In the space of a few short months, the rise of YouTube traffic has been meteoric and the site now gets somewhere between 16 million and 20 million unique visitors a month.

Some pundits have postulated that the Google offer to buy YouTube is as much a defensive strategy as anything else. With Microsoft, Yahoo, AOL, all said to be in the race to buy the largest repository of video clips on the web.

It is becoming increasingly clear that on the web content is king. Google, with no content of its own but a growing range of web services around which it sells advertising, may be keen to add another string to its bow and in the process prevent its rivals from getting hold of another lucrative web property.

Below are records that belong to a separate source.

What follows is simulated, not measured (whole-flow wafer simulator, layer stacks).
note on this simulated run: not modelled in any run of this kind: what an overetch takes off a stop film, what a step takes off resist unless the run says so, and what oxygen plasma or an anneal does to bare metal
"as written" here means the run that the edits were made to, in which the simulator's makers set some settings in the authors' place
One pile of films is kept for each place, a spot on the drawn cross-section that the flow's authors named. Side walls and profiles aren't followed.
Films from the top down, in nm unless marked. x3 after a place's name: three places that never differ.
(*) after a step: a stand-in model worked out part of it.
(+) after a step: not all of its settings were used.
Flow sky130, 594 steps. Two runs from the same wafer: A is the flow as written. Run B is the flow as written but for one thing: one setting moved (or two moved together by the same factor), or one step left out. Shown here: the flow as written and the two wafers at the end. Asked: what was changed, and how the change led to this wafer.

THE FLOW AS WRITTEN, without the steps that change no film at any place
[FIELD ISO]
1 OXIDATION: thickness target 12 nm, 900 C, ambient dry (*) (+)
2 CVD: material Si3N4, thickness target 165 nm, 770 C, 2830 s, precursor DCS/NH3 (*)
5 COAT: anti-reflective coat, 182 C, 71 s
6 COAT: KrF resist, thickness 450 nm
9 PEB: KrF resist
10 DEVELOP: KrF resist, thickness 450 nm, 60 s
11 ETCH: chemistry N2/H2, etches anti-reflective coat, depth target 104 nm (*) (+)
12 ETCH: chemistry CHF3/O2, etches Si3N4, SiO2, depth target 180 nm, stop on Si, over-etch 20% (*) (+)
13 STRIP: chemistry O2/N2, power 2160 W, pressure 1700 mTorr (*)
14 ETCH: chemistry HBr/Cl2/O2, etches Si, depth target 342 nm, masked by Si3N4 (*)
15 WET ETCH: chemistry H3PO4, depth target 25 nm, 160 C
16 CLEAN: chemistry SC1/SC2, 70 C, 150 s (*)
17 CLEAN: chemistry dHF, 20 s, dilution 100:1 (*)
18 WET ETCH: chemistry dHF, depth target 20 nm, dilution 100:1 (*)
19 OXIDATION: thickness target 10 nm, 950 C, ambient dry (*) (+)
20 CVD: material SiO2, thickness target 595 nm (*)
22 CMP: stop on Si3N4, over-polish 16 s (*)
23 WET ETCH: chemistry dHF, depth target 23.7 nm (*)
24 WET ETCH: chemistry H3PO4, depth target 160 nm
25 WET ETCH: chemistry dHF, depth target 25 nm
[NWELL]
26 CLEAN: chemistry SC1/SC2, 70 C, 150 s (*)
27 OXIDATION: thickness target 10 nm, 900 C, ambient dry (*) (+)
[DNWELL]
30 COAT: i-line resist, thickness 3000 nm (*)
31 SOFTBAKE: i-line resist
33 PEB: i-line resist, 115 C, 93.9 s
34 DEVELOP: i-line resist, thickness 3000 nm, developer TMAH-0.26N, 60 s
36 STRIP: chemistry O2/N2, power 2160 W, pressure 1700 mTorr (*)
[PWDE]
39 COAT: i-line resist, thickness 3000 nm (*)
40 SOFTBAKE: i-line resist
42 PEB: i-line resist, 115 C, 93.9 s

In 2005, Rupert Murdoch was ridiculed when News Corporation paid US$580 million for MySpace.

Today, MySpace has about 100 million registered members and is one of the most visited sites in the world. Murdoch's previous detractors are no longer laughing because US$580 million seems like a bargain. Likewise, next year US$1.6 billion for YouTube may seem like a steal.

Forrester analyst Josh Bernoff recently predicted in his blog that YouTube will face the same fate as the original Napster, as has billionaire entrepreneur Mark Cuban. Both believe that the site will be sued out of business because of the large amount of material posted that is protected by copyright.

However, other analysts dismiss the comparison of YouTube with the early Napster as erroneous. Unlike the Napster of 2000, YouTube has a significant proportion of original content and already has agreements in place with content providers such as Warner Bros and NBC.

With a backer like Google, which is getting used to fighting legal battles centered around the free distribution of content on the web, it is unlikely that anyone would even attempt to suggest that YouTube is not going to be around in the future.